In [0]:
%tensorflow_version 2.x

TensorFlow 2.x selected.


In [0]:
import tensorflow as tf
import numpy as np
import re
import time
import os
import random
import spacy
import unicodedata
import pandas as pd

In [0]:
SEED = 1228

random.seed(SEED)
tf.random.set_seed(SEED)
np.random.seed(SEED)

In [0]:
# Download the file
path_to_zip = tf.keras.utils.get_file(
    'spa-eng.zip', origin='http://storage.googleapis.com/download.tensorflow.org/data/spa-eng.zip',
    extract=True)

path_to_file = os.path.dirname(path_to_zip)+"/spa-eng/spa.txt"

In [0]:
def unicode_to_ascii(sentence):
  return ''.join(c for c in unicodedata.normalize('NFD', sentence) if unicodedata.category(c) != 'Mn')
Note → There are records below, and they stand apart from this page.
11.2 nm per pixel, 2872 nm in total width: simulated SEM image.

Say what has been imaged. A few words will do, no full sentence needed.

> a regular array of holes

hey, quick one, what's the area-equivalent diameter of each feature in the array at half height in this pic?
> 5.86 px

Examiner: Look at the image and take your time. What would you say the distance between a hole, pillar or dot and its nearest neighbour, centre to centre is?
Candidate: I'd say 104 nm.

def preprocess_sentence(sentence):
  sentence = unicode_to_ascii(sentence.lower().strip())
  sentence = re.sub(r"([?.!,¿])", r' \1 ', sentence)
  sentence = re.sub(r'[ ]+', " ", sentence)
  sentence = re.sub(r'[^a-zA-Z?.!,¿]+', ' ', sentence)
  sentence = sentence.rstrip().strip()
  sentence = '<start> ' + sentence + ' <end>'
  return sentence

In [0]:
en_sentence = u"May I borrow this book?"
sp_sentence = u"¿Puedo tomar prestado este libro?"
print(preprocess_sentence(en_sentence))
print(preprocess_sentence(sp_sentence).encode('utf-8'))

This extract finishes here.